Last fall when I was looking for classes to fill my schedule with, I started with all of the basics; accounting, economics, operations management, real estate principles, and systems analysis and design. I had a spot open and needed an honors experience, so given the fact that I have zero experience with music and architecture, I chose a class titled “Music and Architecture”. As unfitting as it sounds, this decision aligns well with my initial reason for joining UHP to begin with; I was looking for a platform to expand my comfort zone and study topics outside of the traditional business curriculum.
The class turned out to be a first-year revival, initially created by Dr. Milligan and recreated years after his retirement by Dr. Eva Floyd. Despite my severe lack of knowledge of either two subjects, I appreciated that Dr. Floyd started off by covering all basic terminologies and concepts so that we all had an equitable and fundamental background. The class worked to draw on multiple comparisons between the two distinct arts of music and architecture.
We started by identifying some of the key components of both arts, and then comparing which components fit into both categories. Such a list included the following: beat, rhythm, motif, pattern, proportion, contrast, pace, symmetry, repetition, etc. It is an extensive list, but things get more interesting when you dive deeper.

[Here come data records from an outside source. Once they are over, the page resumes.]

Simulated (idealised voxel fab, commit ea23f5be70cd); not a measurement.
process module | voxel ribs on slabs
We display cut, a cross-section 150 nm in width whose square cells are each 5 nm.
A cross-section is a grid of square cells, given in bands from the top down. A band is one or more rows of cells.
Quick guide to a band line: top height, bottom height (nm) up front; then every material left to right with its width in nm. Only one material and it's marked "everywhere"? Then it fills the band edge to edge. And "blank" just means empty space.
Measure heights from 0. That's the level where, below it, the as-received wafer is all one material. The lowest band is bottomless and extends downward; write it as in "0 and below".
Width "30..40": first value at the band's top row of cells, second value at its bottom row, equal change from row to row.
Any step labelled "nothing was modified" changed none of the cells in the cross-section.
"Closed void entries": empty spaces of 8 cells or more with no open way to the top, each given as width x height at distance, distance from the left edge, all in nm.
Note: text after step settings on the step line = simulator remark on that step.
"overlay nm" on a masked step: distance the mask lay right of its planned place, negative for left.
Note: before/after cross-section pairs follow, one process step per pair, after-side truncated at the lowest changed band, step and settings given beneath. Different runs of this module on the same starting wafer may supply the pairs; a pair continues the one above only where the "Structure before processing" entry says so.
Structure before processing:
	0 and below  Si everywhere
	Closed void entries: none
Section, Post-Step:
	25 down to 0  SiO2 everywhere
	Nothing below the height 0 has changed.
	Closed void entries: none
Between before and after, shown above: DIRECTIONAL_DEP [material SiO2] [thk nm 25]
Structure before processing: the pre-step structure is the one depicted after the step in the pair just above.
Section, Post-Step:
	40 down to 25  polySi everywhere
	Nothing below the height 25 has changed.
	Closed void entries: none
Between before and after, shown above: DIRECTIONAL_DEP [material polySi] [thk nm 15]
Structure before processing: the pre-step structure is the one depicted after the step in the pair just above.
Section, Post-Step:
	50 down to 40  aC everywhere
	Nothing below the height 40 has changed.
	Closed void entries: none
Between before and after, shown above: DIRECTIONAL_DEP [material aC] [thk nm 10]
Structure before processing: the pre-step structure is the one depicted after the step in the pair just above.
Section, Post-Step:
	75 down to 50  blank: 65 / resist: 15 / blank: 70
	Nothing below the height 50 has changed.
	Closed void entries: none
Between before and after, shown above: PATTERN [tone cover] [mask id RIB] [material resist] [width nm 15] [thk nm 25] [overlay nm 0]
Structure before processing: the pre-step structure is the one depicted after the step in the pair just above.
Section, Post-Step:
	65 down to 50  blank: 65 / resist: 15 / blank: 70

One of the first concepts we explored was spaces designed for music - and we found an incredible correlation between the style of music in a given location and time period and the architecture styles used. Lighter, frillier music was often met with very ostentatious and thoughtfully detailed architecture - while sharper and more daunting music was meant to match stoic and rudimentary buildings. Was it the music or the architecture, chicken or the egg, that came first? Did humans build because they wanted spaces ideal for pre-existing music, or did humans write music based on what sounded best in the spaces they worked within? It’s a fascinating concept, and I wonder if such an effect is still occurring to this day.
Another major concept we covered that absolutely blows my mind is the “golden proportion” or “golden rule”. In short, the golden proportion is this naturally occurring “ideal” ratio of 1:1.618, and for whatever reason we see this in multiple aspects of life - from nature, to music, to… you guessed it, architecture. Nowadays architects are aware of this and may design based on the rule, and perhaps composers aware of this rule plan the climax of their pieces based on this rule; but before this ratio was defined mathematically there is no tangible reason that justifies why we would find the golden ratio in ancient architecture or matured compositions… but we do. In the gallery below I added some of my favorite buildings. One shows the Taj Mahal with the golden spiral overlayed on top of it to show how well the proportions of the building align with the golden rule. In another picture, you can see my professionally drawn representation of the piece I anchored my project on. I listened to the piece multiple times, and drew a few iterations to get the proportions correct; when I placed a line under the drawing that represented 61.8% of the piece I was shocked to see that it aligned almost perfectly with the climax! If this isn’t impressive enough, we see the golden ratio in nature too - so there must be an underlying and fundamental force that we do not fully comprehend that shapes what we perceive as appealing.
Another major concept that I enjoyed was the concept of storytelling in both music and architecture. Going along with proportion, rhythm, movement, repetition, contrast and motif, both arts have the ability to portray a mood and as an affect tell a story. Such architecture could include something like a monument; with very solemn colors, stark contrasting and violent movement - monuments have the ability to portray horrific occurrences and commiserate the cynical nature of these occurrences. Music has the same abilities, using slow and eery build ups followed my sharp and busy climaxes that put the listener on edge. Stories of peace or success can be told too, just by changing the values associated with different factors in both arts.
Those have been some of my favorite concepts covered during the semester, and I would like to thank Dr. Floyd for reinvigorating the class and doing such an excellent job structuring it day-to-day. I had some steep learning curves early on, given that I was the only business student in the room and had no clue what a motif was or how to define a melody, but the content was fascinating and I am extremely glad I decided to step out of my normal field of study and take the time to learn something new!
As you can see, the skinny bottom line goes out 61.8% through the piece and lined up almost perfectly with my drawn representation of the pieces climax. (don't judge too harshly - keep in mind I'm a business major!)